Underground doesn’t mean just dirt, it is the basement on which today’s Virginia is built. The Virginia Living Museum’s Underground Gallery is a journey back through Virginia’s ancient past, a past that has created a rich and colorful present.


Dinosaurs

The Virginia Living Museum exhibits a trackway left nearly 210 million years ago in what was a vast swampy plain near Culpeper, Virginia. Named Kayentapus, the tracks are the largest meat-eating dinosaur tracks found in Virginia so far. The trackway, with four tracks, was part of almost 2,000 fossil footprints of dinosaurs and other reptiles uncovered at the Culpeper Stone Company quarry near Stevensburg in 1989.

The museum also exhibits a sculpture of an adult dinosaur that is an artistic interpretation of a living, hunting, dynamic predator in action – a dinosaur that would have been similar to, but not exactly the same as, the dinosaur that left the trackway. The sculpture was created by Keith Strasser of Middle Island, N.Y.

The outdoor Dinosaur Discovery Trail, opened in 2016, displays life-like replicas of 16 dinosaurs. The area also includes a Paleo camp, dig pits for amateur paleontologists,  and displays of dinosaur and other fossils, including an actual whale specimen from Hampton Roads.

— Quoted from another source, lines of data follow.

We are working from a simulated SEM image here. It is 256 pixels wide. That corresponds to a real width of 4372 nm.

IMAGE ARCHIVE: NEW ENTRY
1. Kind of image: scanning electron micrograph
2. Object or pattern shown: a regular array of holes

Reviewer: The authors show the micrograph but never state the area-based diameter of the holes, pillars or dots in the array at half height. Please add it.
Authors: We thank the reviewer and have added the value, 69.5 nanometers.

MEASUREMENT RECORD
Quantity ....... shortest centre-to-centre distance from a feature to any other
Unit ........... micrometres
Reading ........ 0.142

Fossils, Gems and Minerals

Using living animals and environments today, we can compare fossils to creatures alive today to estimate what life was like in ancient times.

The museum’s fossil wall is a cross section made to resemble sites along the James River near Chippokes State Park. The wall starts at the top with today’s topsoil and goes down through the fossil-poor sediment from the ice ages to a fossil-rich layer from 3.5 to 5 million years ago when the ocean extended to Richmond, to lower layers filled with large scallops, oysters and clams common to 5 to 7 million years ago.

The Morefield Gem Mine in Amelia County is the site of ancient volcanic activity. Hot molten magma squeezed into native rock. As it cooled slowly and stayed underground, it formed a pegmatite from which minerals settled out. The majority of precious gems come from pegmatite that has cooled very slowly.


Caves

Caves are so important to their inhabitants and surrounding ecosystems, both above and below ground, that they are protected by state and federal laws. Caves form in Virginia primarily in the limestone regions of the Appalachian mountains. Water combined with carbonic acid can enter the limestone through cracks and slowly eat away at the rock. Eventually large rooms, passages and drip stone formations can form over thousands of years.

In addition to displaying cave formations, the museum exhibits some common cave creatures that live part of their lives in caves, such as pack rats, long-tailed salamanders and cave crickets and those animals, called troglobites, that spend their entire lives inside caves.